Over 30 ceramic maps accentuating Vietnam’s sovereignty are being displayed at an ongoing exhibit in southern Vietnam’s Dong Nai Province, while another exhibit in Hanoi accentuates the antiques, maps and artworks on the same topic.
The first exhibit, which opened on Wednesday afternoon at the province’s Radio-Television Station in the province’s Bien Hoa City, showcases 31 intricate ceramic maps, which reiterate the country’s sovereignty over its Hoang Sa and Truong Sa archipelagos.
The maps are crafted by Dinh Cong Lai, dean of the pottery faculty of a local college, and his partners, according to Mai Song Be, the station’s director.
It’s the first time such maps are displayed in Bien Hoa City, he added.
In the same vein, another exhibit, themed “Di San Van Hoa, Du Lich Bien Dao Viet Nam” (Vietnam’s Cultural Heritage and Sea and Island Tourism) is running at 2 Hoa Lu, Hanoi until next Monday.
On display are items of Chu Dau pottery dated to the 15th century- one of the country’s hallmark pottery- which were recovered from shipwrecks off Cu Lao Cham Island in the central province of Quang Nam.
Other highlights include collections of fishermen’s tools, artworks themed seas and islands created by artists in Hanoi, as well as hundreds of photos which depict the tourist festivals and life in coastal areas.

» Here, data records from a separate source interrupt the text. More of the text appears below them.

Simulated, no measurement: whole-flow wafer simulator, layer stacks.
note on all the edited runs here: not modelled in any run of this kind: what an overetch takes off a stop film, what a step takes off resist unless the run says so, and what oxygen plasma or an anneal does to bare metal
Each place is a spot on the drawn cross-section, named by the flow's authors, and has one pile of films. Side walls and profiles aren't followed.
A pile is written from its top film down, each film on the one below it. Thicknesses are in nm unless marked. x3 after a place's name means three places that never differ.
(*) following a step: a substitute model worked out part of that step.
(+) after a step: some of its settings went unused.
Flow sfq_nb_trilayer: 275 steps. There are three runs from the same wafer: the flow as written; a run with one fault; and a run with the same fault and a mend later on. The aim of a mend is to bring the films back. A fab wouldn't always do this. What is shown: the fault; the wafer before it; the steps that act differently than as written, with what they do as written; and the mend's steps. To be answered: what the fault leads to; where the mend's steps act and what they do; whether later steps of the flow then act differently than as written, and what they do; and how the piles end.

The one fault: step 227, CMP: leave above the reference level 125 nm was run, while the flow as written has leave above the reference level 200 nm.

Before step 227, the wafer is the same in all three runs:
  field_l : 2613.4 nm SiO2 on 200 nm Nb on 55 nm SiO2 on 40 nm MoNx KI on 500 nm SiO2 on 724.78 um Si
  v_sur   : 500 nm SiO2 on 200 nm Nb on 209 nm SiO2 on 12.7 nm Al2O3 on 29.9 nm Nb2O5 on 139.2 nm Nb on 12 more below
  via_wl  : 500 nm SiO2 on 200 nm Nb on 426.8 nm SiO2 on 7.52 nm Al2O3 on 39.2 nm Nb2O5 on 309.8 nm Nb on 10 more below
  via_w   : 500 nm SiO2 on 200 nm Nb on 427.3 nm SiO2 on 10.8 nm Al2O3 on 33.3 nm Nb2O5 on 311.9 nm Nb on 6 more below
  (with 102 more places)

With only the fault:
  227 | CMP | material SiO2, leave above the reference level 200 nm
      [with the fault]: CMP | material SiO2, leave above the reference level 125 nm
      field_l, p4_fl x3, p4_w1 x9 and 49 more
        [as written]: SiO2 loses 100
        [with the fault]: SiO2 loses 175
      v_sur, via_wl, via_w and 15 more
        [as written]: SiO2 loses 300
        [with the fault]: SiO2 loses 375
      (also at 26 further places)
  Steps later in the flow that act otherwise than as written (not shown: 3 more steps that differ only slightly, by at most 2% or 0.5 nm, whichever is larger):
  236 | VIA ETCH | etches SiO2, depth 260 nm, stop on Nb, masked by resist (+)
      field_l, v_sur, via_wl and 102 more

The Navy Museum also introduces their 121 archival documents and maps which affirm Vietnam’s sovereignty over Hoang Sa and Truong Sa archipelagos, including 19 UNESCO-recognized historically-significant administrative documents released by kings of the Nguyen dynasty (1802-1945), and 60 century-old maps.
Meanwhile, the Museum of Marine Police showcases the photos on China’s illegal deployment of oil rig Haiyang Shiyou 981 in Vietnamese waters in May this year.
The event is part of the “Vietnam’s Seas and Islands Culture and Tourism Week” activities, meant to commemorate the Vietnam Heritage Day on November 23.